Jeff Mueller applies some Buddhist philosophy to parenting, and feels like a better person as a result.
Photo by: Axiraa
Walking a Path
I’ve recently become fascinated by a series of blog posts by tech nerd and writer Patrick Rhone. It’s about how he’s applying the precepts of The Eightfold Path of Buddhism to his use of social media.
I know, “This is supposed to be about parenting!” I’m getting there.
Patrick has thus far considered the first four steps along the path: right understanding, right intention, right speech, and right action. These steps encourage the follower to accept the world as it is and approach it with compassion, speak only with the intent of helping others, and act ethically and with respect toward people.
Who wouldn’t want their kids to do all of those things?
The trouble is that kids learn these things by watching you, the parent. And if you’re bad at these things–which, let’s be honest, most of us are–there’s a chance they’re going to be bad at them, too.
“Cars are terrible. No one should drive them. They should be abolished. People aren’t smart enough to operate them. Too much risk. What a dumb idea.”
I’m probably at my worst when I’m in a car (see also “Right Speech” below). Automobiles aren’t going anywhere. They were here before I was born; they’ll be here long after I’m dead. Complaining about them is pointless. Yet, I do it a lot.

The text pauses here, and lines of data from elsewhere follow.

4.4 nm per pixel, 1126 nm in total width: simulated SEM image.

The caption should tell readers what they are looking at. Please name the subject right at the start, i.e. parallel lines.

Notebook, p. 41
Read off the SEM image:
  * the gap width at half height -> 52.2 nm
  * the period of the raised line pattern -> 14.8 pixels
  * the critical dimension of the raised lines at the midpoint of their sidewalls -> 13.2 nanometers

This constant desire for my own personal vision of a better world–one without cars–will only make me miserable, which will surprise no Buddhist. They’ve got their own term for it–dukkha, which is the suffering caused by the want of things you can’t have. Few things are more painful than wishing for something that can never be.
By grousing about the world instead of accepting it as it is, I’m contributing to my own frustration and anxiety while showing my girls that it’s okay to get bent out of shape about things you can’t change. What I should be doing is accepting the world as it is and learning to work within the existing system in a way that makes my life easier.
Being mad and complaining is so much simpler, though. Being thoughtful sets a better example.
“Living intentionally” has become a buzzphrase. Not many people really know what it means, but if you’ve ever tried to spend time with your kids while mentally fogged by the screen of a portable device, that’s a moment in which you weren’t living intentionally.
It’s one example, but there are many like it. However, this is the one I struggle with frequently. One minute, we’re building something with Duplo, and I’m totally focused on my kids and what we’re doing. I grab my phone to check the weather, forget what I was doing, and now I’m jawing with my friends on Twitter.
It doesn’t happen as frequently as it used to, but it still happens, and I feel massive guilt every time I catch myself doing it. I know my kid gets irritated. She’ll sometimes let me know by saying, “Dad, put your phone down.” Those moments sting, especially when I realize I’m sending the message that it’s okay to only give a fraction of your attention when you should be giving 100%.
“GUH. What a jerk! That guy up there just totally cut off three cars and nearly caused a huge accident just to get to his exit!”
And from the back seat I hear, “GUH! JERK!”
I wasn’t even talking to her! I was talking to my wife while completely oblivious to the three-year-old in the back seat. But now she thinks that guy is a jerk. And she thinks it’s okay to call people jerks. Bad dad. Very bad.
I try to correct the situation. “No, no. I shouldn’t have said that. He’s probably a nice person. We all make mistakes.” But the damage is done.
If I hadn’t said anything at all, she wouldn’t have known the difference. My statement didn’t contribute a single positive thing to the environment around me. Yet I blurted it out anyway.
I can’t seem to stop doing this. But I’m trying.
This one? I’m actually really good at this one. Right action is my jam. What constitutes right action? No killing, no stealing, no lying, no sexual misconduct, and no abusing intoxicants. I suppose that I’ll one day have to explain where some of our downloaded movies came from. And some of our TV shows.
Okay, fine. I should stop that, too.
But for now, I feel like I’m doing pretty well here. One out of four isn’t great, but it’s a start.
Setting a good example is hard. No system or set of guides will be perfect for everyone, nor will any off-the-shelf philosophy make you a good parent overnight. It’s a daily struggle. As with achieving enlightenment, being a good parent can be a pursuit that fills a lifetime. If you’re actively trying to move toward being better daily, though, you can take comfort in the fact that you’re on the right path (no matter how many steps it has).